Closed llxia closed 3 months ago
A couple of thoughts:
Noting that I have mitigated this on the Adioptium TRSS server by rate-limiting requests on the nginx front-end, but that should be considered a temporary workaround for the underlying issues with TRSS.
A change in architecture to use a single query would definitely be preferable if possible, or at least combining them somehow so as not to overload the database. Ref: https://github.com/adoptium/infrastructure/issues/3354
This is not a database overload issue. All changes are delivered. Performance has been boosted by approximately 35 times. This issue will be closed.
Rate-limiting requests on nginx is not a way to fix performance issue. Rate-limiting requests on nginx restricts the number of requests a client can make to the server within a specified time period. This is good for mitigating issues such as brute-force attacks, but it could also block legitimate users or API calls if the limit is set too low. It requires careful tuning and monitoring to ensure that legitimate traffic is not inadvertently blocked. If you have a specific problem, please open an new issue.
This is not a database overload issue. All changes are delivered
Does that mean the problem that you've screenshotted in the original description has been resolved and we just need to get the update onto the adoptium TRSS instance?
Rate-limiting requests on nginx is not a way to fix performance issue.
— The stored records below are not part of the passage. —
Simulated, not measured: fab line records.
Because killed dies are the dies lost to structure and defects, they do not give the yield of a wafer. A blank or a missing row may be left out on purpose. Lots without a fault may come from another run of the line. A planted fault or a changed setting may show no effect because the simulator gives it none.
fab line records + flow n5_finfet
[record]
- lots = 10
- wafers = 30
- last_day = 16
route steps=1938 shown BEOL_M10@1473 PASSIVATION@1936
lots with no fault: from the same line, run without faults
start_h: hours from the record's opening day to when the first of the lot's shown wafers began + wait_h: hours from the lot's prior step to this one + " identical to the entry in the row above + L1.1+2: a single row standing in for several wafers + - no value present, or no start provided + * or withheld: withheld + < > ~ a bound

I completely agree but I wasn't aware that anyone had been working on the issue - I'd be delighted if the performance issue has been fixed and I can remove the limit again :-)
Perhaps I failed to describe clearly enough in recent scrum or Slack that my intention/priority is to update the synch job (https://github.com/adoptium/aqa-test-tools/issues/856) so I can pull in the 3 recent perf improvements committed into aqa-test-tools from Lan.
I am working on it now, but took longer than expected due to recent removal of local Docker tools, and my wanting to test locally. I've finally resolved that barrier and will hopefully be able to test my updates shortly.
Noting we had 2 different issues: 1) TRSS perf 2) MongoDB container bloat
Lan has vastly improved 1) TRSS perf, but we have not pulled the changes in to our prod server yet. For 2) I am not certain I understand that bloat, but believe that regularly running the synch job will help, and adding a step in the synch job to cleanup stuff if needed is certainly possible.
1) TRSS perf, but we have not pulled the changes in to our prod server yet.
Thanks - I knew you were working on getting the sync job working again but I wasn't aware until now that it was because some of the underlying issues we'd been seeing here - that had been mitigated temporarily with the nginx "hack" - had been resolved. That's great to hear to thanks Lan!
I think for (2) we still need to understand what can be done to reduce the output (although that's separate from this issue). It would be good to know if other TRSS instances were seeing this with a default configuration to indicate if it's something we've done. A cleanup on sync might be adequate but is more of a sticking plaster (Similar to what I did with nginx!)
As we monitor more and more test builds, we need to look into TRSS query efficiency. I have seen cases where TRSS uses 100%+ to 600% CPU when loading the page.
Also, depending on the number of builds that are monitored, loading the main page can take a long time.